Quantifying the effects of the standard’s seven-year absence is no easy feat. But Chad Berginnis, executive director of the Association of State Floodplain Managers, said “hundreds of millions if not billions” had been spent on buildings that are unprepared for intense floods.
Can the standard’s elimination be blamed for damage caused by Hurricane Helene or Hurricane Milton? At this stage, officials said, it’s hard to say.
In part that is because there are no national data sets showing infrastructure spending in flood plains. Helene was a one-in-1,000-year hurricane that might have damaged structures even with stricter codes. And finally, federal data might not capture state or local decisions to impose stricter rules even in the absence of federal requirements.
That’s what happened in Hendersonville, N.C., which was deluged during three days of unrelenting precipitation from Hurricane Helene. Adam Steurer, the city’s utilities director, said that when the town built a new drinking water pumping station a few years ago on the banks of the French Broad River, engineers opted to build to 500-year flood levels.

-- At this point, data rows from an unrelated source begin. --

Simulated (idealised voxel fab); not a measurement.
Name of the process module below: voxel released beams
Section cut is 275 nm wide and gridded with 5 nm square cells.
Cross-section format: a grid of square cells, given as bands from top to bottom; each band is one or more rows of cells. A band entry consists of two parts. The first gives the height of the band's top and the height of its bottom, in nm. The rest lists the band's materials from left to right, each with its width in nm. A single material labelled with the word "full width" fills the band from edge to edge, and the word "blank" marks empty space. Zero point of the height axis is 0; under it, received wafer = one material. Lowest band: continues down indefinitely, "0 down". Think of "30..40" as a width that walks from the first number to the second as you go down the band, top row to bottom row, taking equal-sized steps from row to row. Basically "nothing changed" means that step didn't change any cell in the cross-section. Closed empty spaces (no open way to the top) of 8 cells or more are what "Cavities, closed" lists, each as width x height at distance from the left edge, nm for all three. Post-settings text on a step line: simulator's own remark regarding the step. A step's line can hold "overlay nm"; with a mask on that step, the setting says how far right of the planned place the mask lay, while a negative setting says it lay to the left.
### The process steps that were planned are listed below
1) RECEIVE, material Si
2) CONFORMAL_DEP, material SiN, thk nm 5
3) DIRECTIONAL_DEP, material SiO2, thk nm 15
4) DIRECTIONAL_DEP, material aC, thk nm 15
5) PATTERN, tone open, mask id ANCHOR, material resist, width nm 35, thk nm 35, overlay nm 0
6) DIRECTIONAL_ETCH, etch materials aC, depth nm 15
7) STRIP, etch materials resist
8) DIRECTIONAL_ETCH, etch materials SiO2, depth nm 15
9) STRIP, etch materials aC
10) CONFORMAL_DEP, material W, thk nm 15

“It was a very early discussion we had because this area goes underwater all the time,” Steurer said. He said that the cost difference was negligible and that putting electrical equipment at higher elevation gave the pumping station extra resiliency. The station is still being assessed, but officials do not believe it was badly damaged by Helene, he said.…
The Trump campaign did not respond to requests for comment.
If he wins the White House in November, Trump is widely expected to again eliminate climate policies, including the flood standards.»